AI can design a screen, but it still can’t feel one!
16 January 2026 - Chris Rourke
Written by Paul Duffy, Managing Director of Zudu
Firstly, it’s an absolute honour to co-author this piece with the absolute powerhouse that is Chris Rourke(this will open in a new window) – I have been incredibly impressed with Chris’s experience and approach to business, UX, UI and just his outlook on life, for a number of years now, being able to smash our thoughts together on paper like this is a privilege.
Everyone’s talking about how AI is changing design and reshaping user experience, some for the better, others not so much.
I’ll be honest. There was a time earlier in my career when I didn’t even know what UX or UI meant. It sounded like one of those design terms that cool design people threw around while I focused on commercials, delivery, or business strategy. Having built businesses over the last 15 years, I’ve made an absolute arse of design more than once. I completely overlooked how something felt whilst using, until the client complaints started rolling in. It doesn’t, or at least shouldn’t, take long to realise how critical user experience really is. Usually, it hits you the first time you wrestle with an app so poorly designed that you want to test its “smash-ability.”
What I am seeing in the market is a much sharper eye for this. I am speaking to many business owners who are prioritising guest experience and design, and it’s refreshing to see. Are we moving towards a world where poor guest experience and design are a thing of the past?
My involvement in design has always been light, but over the years, working across B2C, B2B and everything in between, I’ve learned that how something works matters as much as what it does. A great UX quietly removes friction, builds confidence, and earns trust without needing to explain itself. You know it’s right when you stop noticing it. You just flow. When you don’t, even the smartest product feels wrong. That’s when you realise design is direction and not just decoration.

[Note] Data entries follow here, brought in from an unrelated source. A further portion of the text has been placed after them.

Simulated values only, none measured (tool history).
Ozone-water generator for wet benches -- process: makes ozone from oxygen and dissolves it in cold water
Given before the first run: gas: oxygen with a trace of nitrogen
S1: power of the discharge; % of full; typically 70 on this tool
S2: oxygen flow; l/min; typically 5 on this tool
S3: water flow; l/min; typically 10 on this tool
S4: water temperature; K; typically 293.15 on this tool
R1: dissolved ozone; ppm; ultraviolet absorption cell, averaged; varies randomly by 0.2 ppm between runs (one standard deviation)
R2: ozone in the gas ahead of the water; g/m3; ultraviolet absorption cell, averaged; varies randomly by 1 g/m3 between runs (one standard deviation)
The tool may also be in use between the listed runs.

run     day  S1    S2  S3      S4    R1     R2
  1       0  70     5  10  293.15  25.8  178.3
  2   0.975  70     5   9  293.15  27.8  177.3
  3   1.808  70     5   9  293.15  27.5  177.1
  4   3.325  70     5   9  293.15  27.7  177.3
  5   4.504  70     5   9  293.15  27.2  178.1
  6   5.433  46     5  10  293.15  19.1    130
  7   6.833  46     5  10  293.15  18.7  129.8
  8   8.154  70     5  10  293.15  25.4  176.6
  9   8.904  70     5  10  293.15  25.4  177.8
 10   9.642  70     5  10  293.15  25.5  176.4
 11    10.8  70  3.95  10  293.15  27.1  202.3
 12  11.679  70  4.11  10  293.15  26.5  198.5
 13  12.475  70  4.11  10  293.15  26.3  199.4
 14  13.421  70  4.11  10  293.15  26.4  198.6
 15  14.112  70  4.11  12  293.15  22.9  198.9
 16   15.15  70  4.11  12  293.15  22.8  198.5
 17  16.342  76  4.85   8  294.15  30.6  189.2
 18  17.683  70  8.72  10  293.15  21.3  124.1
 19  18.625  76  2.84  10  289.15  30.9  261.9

Design has shifted from being a phase at the end to being the foundation of everything. It’s not about colours or layouts. It’s about clarity. How fast can a user achieve what they came for? How do they feel while doing it? That emotional layer is where products win or lose, and that’s human!
AI can generate layouts, test some aspects of accessibility, and predict user flows in seconds. It can suggest the “optimal” journey, palette, or interaction. Impressive, yes. But understanding why a human hesitates before clicking, or why a page that looks perfect still doesn’t feel right, is something else entirely. That’s human. That’s instinct. That’s empathy.
AI has made design faster, but not more felt. It can map journeys but not emotions. It can replicate patterns but not curiosity. And in a world that values speed above everything, that’s the part worth protecting.
I’ve seen small UX details decide whether a product converted or collapsed. Rarely because the technology failed, but because the experience didn’t feel right. When you’ve watched someone struggle with a journey you thought was flawless, you realise no dataset could have predicted that pause. That hesitation says everything. It’s the kind of feedback AI can’t interpret, but humans understand instinctively.
The irony of AI is that it’s teaching us to be more human. The more we automate, the clearer it becomes that empathy, curiosity, and trust will always be what make a product truly work.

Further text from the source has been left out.